Pitmairen / selection-search

Search extension for the chrome web browser
GNU General Public License v3.0
183 stars 26 forks source link

Character encoding options #89

Open artifoxel opened 4 years ago

artifoxel commented 4 years ago

Many online dictionaries use different character encoding formats for the search query. For example:

It would be very useful if was an option to change the character encoding to a different format for a particular search engine.

For reference, a very similar context search addon for Firefox implemented this feature using iconv-lite and browserify:

https://github.com/CanisLupus/swift-selection-search/issues/118#event-3024186340

Thanks for all your hard work on this very customizable extension! 🦊

Pitmairen commented 4 years ago

Not too long ago I added a feature that tries to let the browser fix these encoding issues. It is a little bit hidden, but it works by just appending the literal string {SPECIALENCODING} to the end of the search engine url.

This will trigger a slightly different behavior when doing a search. The search will go via an internal page that constructs a html form that submits the search. This should make the browser use the correct encoding automatically.

If it doen't work you can try e.g: {SPECIALENCODING}EUC-KR

I have done some limited testing and it seems to work for me at least.

The only issue is that you get a small extra delay, and the internal page is displayed for a short while before the search is submitted. But the advantage is that I don't have to include code to do the encoding in the extension.

artifoxel commented 4 years ago

Cool. With the examples, the {SPECIALENCODING} token worked for the 2nd engine:

http://zonmal.com/hanja_sen.asp?se=%s{SPECIALENCODING}

the 1st engine required explicitly specifying the encoding:

http://www.zhongwen.com/cgi-bin/zis.cgi?ju=%s{SPECIALENCODING}BIG5

Does the intermediate html form check the encoding of the target search page? Curious how the encoding is done when the form is sent too.

Thanks a lot! 🦊

Pitmairen commented 4 years ago

It intermediate page does not check the target page encoding, but the browser does.

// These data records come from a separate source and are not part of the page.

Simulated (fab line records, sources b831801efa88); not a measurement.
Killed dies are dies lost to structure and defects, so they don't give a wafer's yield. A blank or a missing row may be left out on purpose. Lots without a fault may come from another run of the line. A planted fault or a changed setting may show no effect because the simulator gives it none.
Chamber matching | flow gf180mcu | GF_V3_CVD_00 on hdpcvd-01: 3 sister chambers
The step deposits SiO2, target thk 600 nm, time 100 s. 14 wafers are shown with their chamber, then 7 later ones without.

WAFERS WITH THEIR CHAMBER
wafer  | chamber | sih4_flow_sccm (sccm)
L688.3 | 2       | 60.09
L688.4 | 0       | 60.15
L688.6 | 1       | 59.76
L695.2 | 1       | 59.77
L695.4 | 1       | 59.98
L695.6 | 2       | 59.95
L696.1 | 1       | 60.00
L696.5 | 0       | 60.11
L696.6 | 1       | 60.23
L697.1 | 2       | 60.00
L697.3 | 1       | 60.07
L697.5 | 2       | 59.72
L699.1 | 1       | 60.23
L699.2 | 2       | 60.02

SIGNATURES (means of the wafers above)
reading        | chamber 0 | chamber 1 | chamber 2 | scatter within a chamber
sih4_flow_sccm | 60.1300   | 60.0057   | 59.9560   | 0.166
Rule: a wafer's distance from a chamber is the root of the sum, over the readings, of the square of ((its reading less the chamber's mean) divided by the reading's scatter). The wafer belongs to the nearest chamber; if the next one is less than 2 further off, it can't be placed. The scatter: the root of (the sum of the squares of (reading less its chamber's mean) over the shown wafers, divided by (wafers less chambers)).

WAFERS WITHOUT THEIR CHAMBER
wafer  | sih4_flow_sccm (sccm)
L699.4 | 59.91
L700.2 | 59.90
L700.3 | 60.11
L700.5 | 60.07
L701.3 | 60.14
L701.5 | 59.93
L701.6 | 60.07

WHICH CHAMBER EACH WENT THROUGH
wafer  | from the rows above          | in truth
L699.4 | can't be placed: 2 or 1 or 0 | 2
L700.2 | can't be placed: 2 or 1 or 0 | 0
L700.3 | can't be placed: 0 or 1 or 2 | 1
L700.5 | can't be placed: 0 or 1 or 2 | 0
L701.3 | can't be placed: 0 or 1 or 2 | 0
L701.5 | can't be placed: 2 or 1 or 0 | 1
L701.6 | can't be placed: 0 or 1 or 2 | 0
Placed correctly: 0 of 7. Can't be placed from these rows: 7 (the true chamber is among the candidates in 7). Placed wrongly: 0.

The form basically looks like this:

<form action="[search-engine-url]" method="get">
<input hidden="[query-parameter]" value="[selected-text]">
</form>

And then the browser usually seems to figure out the correct encoding.

If the encoding is specified in the search url the following attribute is added to the form accept-charset="[encoding]" https://developer.mozilla.org/en-US/docs/Web/HTML/Element/form#attr-accept-charset

artifoxel commented 4 years ago

Ah, very neat. I think all of the functionality is there then.

The only other suggestion would be to have a list of supported character encodings (like this). I tried to look for a list on Mozilla's documentation, but couldn't find any.

Do you know of any such list? Thanks again. 🦊

Pitmairen commented 4 years ago

I think all encodings supported by the browser should work. I found these pages that probably lists all the supported encodings: https://developer.mozilla.org/en-US/docs/Web/API/TextDecoder/encoding https://github.com/chromium/chromium/blob/2ca8c5037021c9d2ecc00b787d58a31ed8fc8bcb/base/i18n/character_encoding.cc#L14

artifoxel commented 4 years ago

Sweet. I think this issue is solved (or rather was already solved :smile_cat:).

Thanks, really appreciate all your help! :fox_face: